Okay, perfect. So, let's talk just a little bit about what hot mix asphalt is.
Right.
So maybe just start at a high level. You know, what is hot mix asphalt? Because I think, again, some people may not have a great-
Yeah. Well, at its basic definition, hot mix asphalt, which you ride on over 90% of the roads in America, is really rocks glued together, right? At its basic definition. You've got large rocks, medium-sized rocks, and tiny rocks. Think sand. That's all it is, and it's glued together with liquid asphalt, asphalt cement. And so, and it's heated up at an asphalt plant, hauled to the road, laid down, and rolled. It's really that simple. But the key part that's a competitive advantage for our business, there's two things: First, in each of those local markets, we have an asphalt plant. That's a key part of the market that defines that market, and the reason it defines that market is two things.

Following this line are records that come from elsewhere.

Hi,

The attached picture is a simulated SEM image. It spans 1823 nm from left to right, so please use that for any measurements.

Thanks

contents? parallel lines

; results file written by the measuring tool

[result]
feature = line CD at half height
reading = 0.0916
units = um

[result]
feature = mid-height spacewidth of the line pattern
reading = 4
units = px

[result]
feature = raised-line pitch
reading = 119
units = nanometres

Number 1 is the fact that we can make asphalt gives us a competitive advantage, and there's only usually one or two other manufacturers of asphalt in that market. So when we bid on projects, we know who our competitors for those projects are gonna be, which creates a relative market share business. The second key thing is you can only haul asphalt about 40-50 miles at most, for two reasons. Number 1, economically, it gets too expensive, and number 2 is it cools off, and so you can't lay it down on the road and get it accepted if it cools too much. So that creates a moat around that market. So, for example, in Tallahassee, Florida, we have an asphalt plant, and there's two other people that make asphalt in that market.
An hour and 45 minutes away in Panama City, we have an asphalt plant. We have two other competitors that make asphalt. We don't have to worry when we bid a job in Tallahassee that the players from Panama City are gonna haul asphalt and surprise us. We know it's very predictable who we're gonna be competing with, and we can understand our market share in each of those businesses. So that's what the asphalt plant tool provides us, is that competitive advantage and the ability to build a relative market share business.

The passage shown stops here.